Farmland being fed with sand
Life and livelihood of elderly Nazimuddin Mollah of east Kandargaon in Sonargaon of Narayanganj is entirely dependent on his agricultural land.
His family has lived on the land for generations.
“We have for ages lived on three crops cultivated on the land in addition to catching naturally-grown fish during the monsoon and we have no other means of livelihood,” he said.
The land had been filled with sand in three years since 2009.
Now with all his 16 bighas of ancestral agricultural land in Char Bhabanathpur and Bhatibanda moujas filled with sand, he has not been able to harvest any crops for the last seven years.
“For all these years, I along with my family have survived somehow from hand to mouth only with the meagre income of my sons,” said a weeping Nazimuddin while talking to this correspondent in his village.
Private real-estate company Unique Property Development Ltd had embarked on a massive earth filling in a part of the Meghna river, adjoining low-lying wetland and multi-crop fertile land to make way for a resort city in six moujas including Jainpur, Chhoehishya, Pirojpur and Ratanpur.
The company has a contract with local land brokers to procure 2,350 bighas agricultural land for its project.
“It is not merely land; it is our way of life,” said Enaeyt Ullah Mollah, who is organising the affected locals to protect their ancestral agricultural land, “The government should consider economic zone on barren land, not destroying fertile agricultural land.”

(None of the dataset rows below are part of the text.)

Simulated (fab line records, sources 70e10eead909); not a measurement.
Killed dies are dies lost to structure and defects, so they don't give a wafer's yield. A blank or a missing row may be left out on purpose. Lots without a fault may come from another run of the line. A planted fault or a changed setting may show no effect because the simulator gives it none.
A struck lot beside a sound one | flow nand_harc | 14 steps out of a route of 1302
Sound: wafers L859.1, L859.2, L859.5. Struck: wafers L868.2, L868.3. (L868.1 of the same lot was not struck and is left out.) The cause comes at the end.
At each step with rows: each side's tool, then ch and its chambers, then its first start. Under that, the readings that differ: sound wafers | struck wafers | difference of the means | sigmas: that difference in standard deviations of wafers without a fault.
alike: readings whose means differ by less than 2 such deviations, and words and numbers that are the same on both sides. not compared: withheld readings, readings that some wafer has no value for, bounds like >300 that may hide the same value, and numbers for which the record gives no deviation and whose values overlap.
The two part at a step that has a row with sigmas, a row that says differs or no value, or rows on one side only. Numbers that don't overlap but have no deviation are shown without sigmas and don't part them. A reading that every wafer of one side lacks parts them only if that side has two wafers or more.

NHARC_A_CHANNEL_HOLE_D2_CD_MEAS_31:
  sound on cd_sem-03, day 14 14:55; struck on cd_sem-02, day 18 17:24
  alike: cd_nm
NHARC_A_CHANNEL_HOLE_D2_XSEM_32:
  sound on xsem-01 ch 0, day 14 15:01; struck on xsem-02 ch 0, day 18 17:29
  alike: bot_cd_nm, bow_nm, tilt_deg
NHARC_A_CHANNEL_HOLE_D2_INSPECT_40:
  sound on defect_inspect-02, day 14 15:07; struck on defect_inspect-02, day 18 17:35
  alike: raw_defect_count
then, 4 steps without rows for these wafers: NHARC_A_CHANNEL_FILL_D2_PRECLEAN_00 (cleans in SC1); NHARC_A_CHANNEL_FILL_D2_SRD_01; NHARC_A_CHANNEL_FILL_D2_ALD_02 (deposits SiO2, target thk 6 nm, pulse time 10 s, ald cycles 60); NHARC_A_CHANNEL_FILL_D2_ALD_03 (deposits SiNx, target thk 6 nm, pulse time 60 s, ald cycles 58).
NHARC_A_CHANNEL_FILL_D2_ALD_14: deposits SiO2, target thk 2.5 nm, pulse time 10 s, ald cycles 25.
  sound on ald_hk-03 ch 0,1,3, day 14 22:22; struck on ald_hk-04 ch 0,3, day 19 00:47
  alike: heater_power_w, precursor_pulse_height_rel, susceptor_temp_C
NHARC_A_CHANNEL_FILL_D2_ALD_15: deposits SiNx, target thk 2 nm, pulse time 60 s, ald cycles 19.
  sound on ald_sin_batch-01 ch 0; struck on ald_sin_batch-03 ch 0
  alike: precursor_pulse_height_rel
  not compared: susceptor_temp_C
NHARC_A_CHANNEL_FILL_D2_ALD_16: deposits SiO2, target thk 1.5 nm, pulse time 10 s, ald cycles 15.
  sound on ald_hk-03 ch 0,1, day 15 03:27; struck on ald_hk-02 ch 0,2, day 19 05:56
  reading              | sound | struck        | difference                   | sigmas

Over 12,000 inhabitants of 10 villages in the six moujas are dependent on their land, he said, adding that of the total 2,350 bighas of arable land in the six moujas, 1,500 bighas are under IRRI cultivation schemes of the government.
But two IRRI schemes in Char Bhabanathpur and Bhatibandha have already been destroyed due to the sand filling while four have been damaged, he said.
The local community is solely dependent on agriculture like paddy, jute, chillies and oil seeds while during monsoon fish are caught from the same land, he said.
The Department of Environment (DoE) in late October 2011 penalised the company with Tk 50 lakh in fines for causing what it termed a colossal damage to agriculture, environment and marine ecology on a part of the Meghna, its bank and floodplains.
The company paid the penalty.
The High Court in March 2014 gave an order against such destruction of ecologically-sensitive land in the said moujas and put an injunction on causing any further damage to the villagers so largely dependent on agriculture.
The developer stalled the move only to come back within a couple of years with one of its sister concerns -- Unique Hotel and Resorts Ltd -- to develop a private economic zone styled Sonargaon Economic Zone at the same site.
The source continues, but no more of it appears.